How do you decide how much equity compensation employees at each level receive? How does the amount of equity you grant to each employee change as the company matures?

A few factors play into how much equity compensation each employee gets: 

  • Their function – even though all functions may get equity, not all functions receive equal allocations. Oftentimes, technical roles receive more equity than others.
  • Their level – executive leaders often end up with the majority of equity. 
  • Negotiations – sometimes equity distribution comes down to how negotiations play out and what works best for your company to attract talent while preserving equity. 

Full-time employees are the primary recipients of equity – board members who are inventors don’t receive equity, but independent board members and advisors will often receive some form of equity (though not a significant amount). Contractors can receive equity, but it’s uncommon and there needs to be a compelling reason for it. If you do give equity to contractors, it’s usually non-qualified options or, less commonly, RSUs.

The lion’s share of the equity tends to go to executives – as your company matures and establishes itself, you may find that you have less equity in your share pool to distribute. This is a natural progression and is not necessarily indicative of any issues within your company.

What important terms or requirements should you write into equity compensation to protect your company? 

Work with outside legal counsel to write smart terms – when creating your equity incentive plan, it’s advisable to work with outside legal counsel. They can help you navigate the standard clauses and nuances that should be included in your plan. 

Don’t try to get fancy when you’re starting out – while there are many changes you can make to your equity incentive plan, some companies may be tempted to get fancy with their equity incentive plans. However, this can often lead to administrative headaches. It’s best to keep things simple and stick to the most common practices. 

Terms to consider when setting up an equity incentive plan, including:

  • Termination definitions 
  • What happens to equity when people leave
  • Early exercise ability for early employees
  • Change in control language
  • Cause definitions
  • Provisions for people on leave

Should employees always have common shares?

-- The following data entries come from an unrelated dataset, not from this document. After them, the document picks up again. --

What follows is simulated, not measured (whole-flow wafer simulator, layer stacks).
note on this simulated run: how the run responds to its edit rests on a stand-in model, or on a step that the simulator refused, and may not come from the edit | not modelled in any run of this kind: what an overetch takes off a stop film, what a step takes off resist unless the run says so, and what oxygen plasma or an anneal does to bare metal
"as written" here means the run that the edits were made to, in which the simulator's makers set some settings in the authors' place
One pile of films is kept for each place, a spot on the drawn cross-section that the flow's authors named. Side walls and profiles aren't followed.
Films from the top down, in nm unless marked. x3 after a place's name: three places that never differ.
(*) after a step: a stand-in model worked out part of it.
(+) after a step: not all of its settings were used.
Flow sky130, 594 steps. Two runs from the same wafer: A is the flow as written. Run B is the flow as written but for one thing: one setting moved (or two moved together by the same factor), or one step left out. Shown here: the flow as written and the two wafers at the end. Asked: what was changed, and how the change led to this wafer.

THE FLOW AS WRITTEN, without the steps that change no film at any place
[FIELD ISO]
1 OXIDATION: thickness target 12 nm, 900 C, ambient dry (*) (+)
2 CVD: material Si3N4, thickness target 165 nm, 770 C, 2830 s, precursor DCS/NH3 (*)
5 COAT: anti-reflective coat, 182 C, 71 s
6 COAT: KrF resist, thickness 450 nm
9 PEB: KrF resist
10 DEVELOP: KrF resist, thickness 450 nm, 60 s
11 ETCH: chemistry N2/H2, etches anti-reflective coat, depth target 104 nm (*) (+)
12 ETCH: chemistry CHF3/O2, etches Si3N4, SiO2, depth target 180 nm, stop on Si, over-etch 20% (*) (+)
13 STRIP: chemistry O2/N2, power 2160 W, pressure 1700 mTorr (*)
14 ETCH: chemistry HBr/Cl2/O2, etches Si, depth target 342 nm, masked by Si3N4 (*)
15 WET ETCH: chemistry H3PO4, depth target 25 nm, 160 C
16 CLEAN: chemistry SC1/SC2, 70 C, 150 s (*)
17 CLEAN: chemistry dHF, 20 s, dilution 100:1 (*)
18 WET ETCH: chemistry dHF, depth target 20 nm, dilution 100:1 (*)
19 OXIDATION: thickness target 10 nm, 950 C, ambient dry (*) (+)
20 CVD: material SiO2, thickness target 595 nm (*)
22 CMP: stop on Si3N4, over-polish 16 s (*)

Employees typically get common shares – in most cases, employees are given common shares in a company. This is a standard practice across almost all businesses, sizes and industries.

Preferred shares are typically reserved for investors and come with additional benefits – these benefits may include preference in the event of a liquidation or additional dividends. However, these are typically reserved for investors because they put up a significant amount of money and take on a large amount of risk.

Administering Your Plan

What tools can you leverage to effectively administer your employee equity plan?

Data providers offer information on equity compensation – such as Pave, Radford, and Mercer. These providers primarily cater to public and large companies, and their data may not always be relevant for smaller, early-stage companies. 

Pave has particularly comprehensive and up-to-date data – Pave has data from almost 7,000 companies, primarily private ones (especially among VC and PE-backed tech companies). This allows you to compare your company to similar ones and get relevant market data. Unlike other providers that rely on annual surveys, Pave collects data through integrations with HR and cap table systems. This means the data is constantly updated, providing a real-time pulse of the market—in volatile compensation markets, data recency is crucial.

How do you effectively communicate your equity compensation plan to your employees? 

Educate employees on the basics of stock options – companies that excel in this area spend a significant amount of time educating their employees on the basics of a stock option. This is crucial because if employees don’t understand the basics of equity, they won’t value it and consequently, won’t be motivated to give their 110% best performance. 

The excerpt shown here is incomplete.